May 28 ------ A new World Maritime University report warns that long working hours at sea remain deeply normalized, exposing a significant gap between regulatory compliance and the real protection of seafarers’ and fishers’ health, safety and rights.


The World Maritime University (WMU) has issued a report titled “Charting the distinct rights of sea workers in European waters: A focus on decent working time”, placing the spotlight on one of shipping’s most persistent human element challenges: working time at sea.


Published in January 2026, the report was authored by María Carrera-Arce, Raphael Baumler, Laura Carballo, and Bikram Singh Bhatia. WMU acknowledges the financial support of the European Transport Workers’ Federation (ETF) and the International Transport Workers’ Federation (ITF) for the research that informed the report, while also recognizing the contribution of maritime organizations and seafarers who participated in the study.


The report examines the position of sea workers, meaning seafarers and fishers, within European labor law and working-time regulations. Its central argument is that maritime workers continue to be treated differently from shore-based workers, often with lower levels of protection, despite their essential role in global trade, food security and maritime operations.


The study is structured around three core areas:

1. The legal position of sea workers in EU labor law, including how seafarers and fishers are treated under cross-sectoral and maritime-specific instruments.

2. Flag State working-time requirements, examining how EEA and selected non-EEA jurisdictions regulate and enforce working time.

3. A comparative analysis of working time, showing the gap between sea workers and other occupational groups, including land-based and mobile workers.


The report argues that shipping and fishing have historically developed as a “distinct society” governed by their own rules, and that this maritime exceptionalism has contributed to a weaker level of labor protection compared with shore-based sectors. "Working time is not only a labor issue. It is directly connected with fatigue, safety, decision-making, occupational health, mental wellbeing, retention and operational risk."


This is particularly important for ship managers because compliance with minimum requirements does not always mean that the crew has enough time, capacity or rest to operate safely. "The report makes clear that fatigue should not be treated as an individual failure, but as a structural issue linked to workload, manning, schedules, port operations and shore-based planning."

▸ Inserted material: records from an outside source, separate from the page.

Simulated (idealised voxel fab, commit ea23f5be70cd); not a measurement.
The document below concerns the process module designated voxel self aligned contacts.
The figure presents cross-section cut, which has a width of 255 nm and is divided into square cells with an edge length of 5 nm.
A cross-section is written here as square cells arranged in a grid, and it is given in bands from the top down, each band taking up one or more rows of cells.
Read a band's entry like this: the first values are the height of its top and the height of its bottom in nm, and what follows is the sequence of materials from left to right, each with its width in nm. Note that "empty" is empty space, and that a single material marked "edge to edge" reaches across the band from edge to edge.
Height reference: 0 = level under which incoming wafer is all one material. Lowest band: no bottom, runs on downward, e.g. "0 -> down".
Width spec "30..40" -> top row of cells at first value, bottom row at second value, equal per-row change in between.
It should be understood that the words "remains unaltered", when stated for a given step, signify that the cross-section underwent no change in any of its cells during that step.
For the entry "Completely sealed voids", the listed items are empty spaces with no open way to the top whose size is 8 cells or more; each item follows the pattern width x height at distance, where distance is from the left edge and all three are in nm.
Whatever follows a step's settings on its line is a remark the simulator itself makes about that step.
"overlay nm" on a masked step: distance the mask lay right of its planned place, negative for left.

10 lessons to be learned from the report

1. Compliance is not the same as decent work

The report challenges the idea that meeting minimum work/rest-hour rules is enough. A vessel may be formally compliant, but still operate with workloads that are not sustainable for the crew.


2. Working time is a safety issue

Long hours affect alertness, judgement and performance. The report links working time with human factors, occupational safety, health and wellbeing, making it clear that fatigue management must be treated as part of safe ship operation.


3. Maritime workers remain treated differently

The report argues that sea workers are often excluded from, or only partially covered by, general labor protections applied ashore. This creates a gap between maritime labor standards and the broader social rights framework in Europe.


4. The flag State model has limits

Although flag States remain central to enforcement, the report suggests that enforcement is weakened by practical constraints, lack of resources and the complexity of modern maritime employment. In practice, this can leave workers with limited protection when rules are breached.


5. The flag of the vessel does not answer every labor question

For private employment disputes, the report notes that the flag State principle is no longer sufficient on its own. Questions such as applicable law, jurisdiction and access to justice are more complex, especially for mobile workers operating across jurisdictions.


6. Minimum safe manning may not reflect real workload

The report warns that companies may rely on minimum safe manning certificates to justify crewing levels, even when actual operations require more capacity. In some cases, compliant manning can still be insufficient for the real demands of the voyage, port calls, cargo work and inspections.


7. Compensatory rest should not become a workaround

Compensatory rest is intended to address exceptional situations, not to normalize recurring violations. The report stresses that predictable operational activities such as bunkering, vetting, pilotage, arrivals and departures should not be treated as unexpected events that justify routine fatigue.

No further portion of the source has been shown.